So what?
Like someone already stated, sorry I'm bad at remembering names, there is no clause - "unless there is a choice" - the govt. [who is doing this] still has to obey the law, AND the spirit of the constitution, and not piss it away for some unproven "need to," or some unfounded claim that it is needed to keep us safe.
And WHO are you to determine whether or not flying is a choice? Some people HAVE TO for work, others go away to school and need to get to and fro quickly, hell, some people live on islands [like Hawaii] - and to get off it to the mainland U.S quickly, the fastest way is by airplane.
It amazes me that some of the same people who want to get rid of TSA support nationalized healthcare (it's ok to make someone pay you because they're alive, but not ok to make someone submit to a search if they want to ride your plane?)
1. Red herring, this is about the TSA, nothing else
2. The arguments are not boiling down to, or ever do boil down to wanting no searches at all. It'd be prudent for you to read the arguments more carefully - it seems like too many people in support of the TSA's methods are incapable of doing that given how they make mistakes like yours EVEN WHEN presented with corrections, counter-arguments... which, funnily enough, you just demonstrated.
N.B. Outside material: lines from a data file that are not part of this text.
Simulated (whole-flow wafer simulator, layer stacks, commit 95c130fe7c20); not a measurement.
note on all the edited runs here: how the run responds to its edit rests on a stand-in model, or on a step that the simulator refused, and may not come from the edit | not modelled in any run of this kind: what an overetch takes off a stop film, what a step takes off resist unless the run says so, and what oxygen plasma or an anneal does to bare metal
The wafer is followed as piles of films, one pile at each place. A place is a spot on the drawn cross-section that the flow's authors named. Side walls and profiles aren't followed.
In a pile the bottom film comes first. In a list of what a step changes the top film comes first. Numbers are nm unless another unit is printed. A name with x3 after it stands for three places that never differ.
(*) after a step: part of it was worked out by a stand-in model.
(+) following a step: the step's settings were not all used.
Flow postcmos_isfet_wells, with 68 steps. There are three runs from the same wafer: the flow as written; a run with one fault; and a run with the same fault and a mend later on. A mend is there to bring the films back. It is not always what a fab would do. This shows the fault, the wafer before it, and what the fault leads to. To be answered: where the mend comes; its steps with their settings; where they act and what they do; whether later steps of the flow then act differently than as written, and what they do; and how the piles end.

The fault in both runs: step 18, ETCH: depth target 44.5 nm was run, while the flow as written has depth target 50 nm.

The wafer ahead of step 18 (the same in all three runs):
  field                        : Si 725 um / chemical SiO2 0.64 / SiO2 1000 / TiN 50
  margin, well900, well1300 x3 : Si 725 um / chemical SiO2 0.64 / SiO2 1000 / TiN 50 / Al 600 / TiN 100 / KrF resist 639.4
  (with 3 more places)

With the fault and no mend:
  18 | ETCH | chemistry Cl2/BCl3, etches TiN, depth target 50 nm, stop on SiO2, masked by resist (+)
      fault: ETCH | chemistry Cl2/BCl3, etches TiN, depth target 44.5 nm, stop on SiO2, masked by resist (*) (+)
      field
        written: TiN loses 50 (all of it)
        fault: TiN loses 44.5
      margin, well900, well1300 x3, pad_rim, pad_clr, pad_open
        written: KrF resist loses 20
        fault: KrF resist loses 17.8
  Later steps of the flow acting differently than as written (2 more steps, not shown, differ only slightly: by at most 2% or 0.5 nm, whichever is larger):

Also, the airlines want the TSA's to be there. It may be a gov't agency, but the airlines would have to have private companies do it if the gov't didn't.
1. [source?]
2. That isn't a bad thing per-se, sure prices MAY go up, but a fair price to pay for methods that are logical, less dubious [safety/health/constitutionality wise, and effective.
There has to be a limit to this - where people say "ok, this is going too far," or in response to certain absurd arguments that boil down to chicken little in support of measures like that we face now, people just come out and call those making said arguments out for making insanely idiotic, and absurd arguments not rooted in anything other than fear and hyperbole.